All in all this seems insanely complicated, error prone and impractical. As evidenced by the fact that even the HttpServlet code still has it wrong, after all this time, and after an attempt to fix it. Most people simply won’t be aware of these issues, won’t bother with it even if they are (I can’t imagine anyone pausing whilst writing a filter and thinking, hey, now I need to build in
support for HEAD requests), and will get it wrong even if they bother with it.
I think there are two fundamental issues here:
- It’s very, very hard to filter/wrap/adjust the behaviour of a ServletResponse’s OutputStream. There are just too many “under the covers” interactions between the output stream and the rest of the response. HttpServlet tries to adjust the output stream’s processing by wrapping the response so as to use a totally separate output stream, but this doesn’t work properly because it can’t intercept or reproduce all of these interactions. This is probably also true of many people’s attempts to write filters to adust the output (for compression etc). Maybe what we really need is something built into ServletResponse that lets you install instances of an “OutputStreamWrapper” for the response’s actual ServletOutputStream to use as a wrapper around its underlying output stream. This could then let the ServletOutputStream operate as normal, whilst modifying the bytes actually written to the real output. That’d be much simpler than trying to find a way to use an entirely unrelated output stream and then having to cater for all the interactions that only the real, implementation-specific ServletOutputStream can implement.

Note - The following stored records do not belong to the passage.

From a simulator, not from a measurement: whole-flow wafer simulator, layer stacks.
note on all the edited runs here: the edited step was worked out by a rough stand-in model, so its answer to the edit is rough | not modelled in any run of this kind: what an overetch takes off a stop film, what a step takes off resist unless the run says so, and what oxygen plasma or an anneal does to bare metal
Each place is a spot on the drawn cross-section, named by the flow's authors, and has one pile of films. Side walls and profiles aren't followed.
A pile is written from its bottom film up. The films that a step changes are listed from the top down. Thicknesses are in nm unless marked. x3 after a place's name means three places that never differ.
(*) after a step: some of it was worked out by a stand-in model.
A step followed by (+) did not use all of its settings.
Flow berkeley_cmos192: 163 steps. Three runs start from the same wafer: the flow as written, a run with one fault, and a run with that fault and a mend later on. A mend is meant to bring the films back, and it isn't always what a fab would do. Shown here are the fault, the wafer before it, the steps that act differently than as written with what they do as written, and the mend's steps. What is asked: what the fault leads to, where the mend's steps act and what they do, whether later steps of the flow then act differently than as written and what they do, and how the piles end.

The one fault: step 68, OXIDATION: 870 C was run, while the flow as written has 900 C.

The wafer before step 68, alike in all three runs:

- Suppressing the output of body content during a “HEAD” request is broader in scope than any one type of component (such as HttpServlet) can deal with. It’s a behaviour of the entire processing of the request. We need a simple way to guarantee that by default the entire processing of the request is exactly the same as for a “GET”, regardless of what components are involved and regardless of how complex the application code, whilst also guaranteeing that no actual body content is returned to the client. I think the simplest way to do this would be to simply mandate (e.g. in the next version of the Servlet Specification) that the servlet container is responsible for suppressing the sending of the body content for responses to HTTP “HEAD” requests (for example, must stop sending once the end of the headers have been sent). Presumably, all servlet containers must already be doing this anyway for “HEAD” requests for static resources. They should just do the same for “HEAD” requests for dynamic resources (if they don’t do so already). As far as I can see this would be simple, safe, and effective, and would entirely eliminate NoBodyResponse and its associated processing. The default HttpServlet “doHead” would then just be a simple call to “doGet”. Servlets could still override “doHead” if they want to provide more efficent “HEAD” processing, but would have the additional safeguard that even if they get it wrong there wouldn’t be any body content sent out. For compatibility, you’d maybe want to retain the existing code and behaviour for older Servlet API versions, with a documented warning that it may give incorrect or inaccurate results for some circumstances.
So I’ve passed all of this on to Jan Luehe, and am waiting to see his views on it. I guess that means there might be another frighteningly long article on this in a while…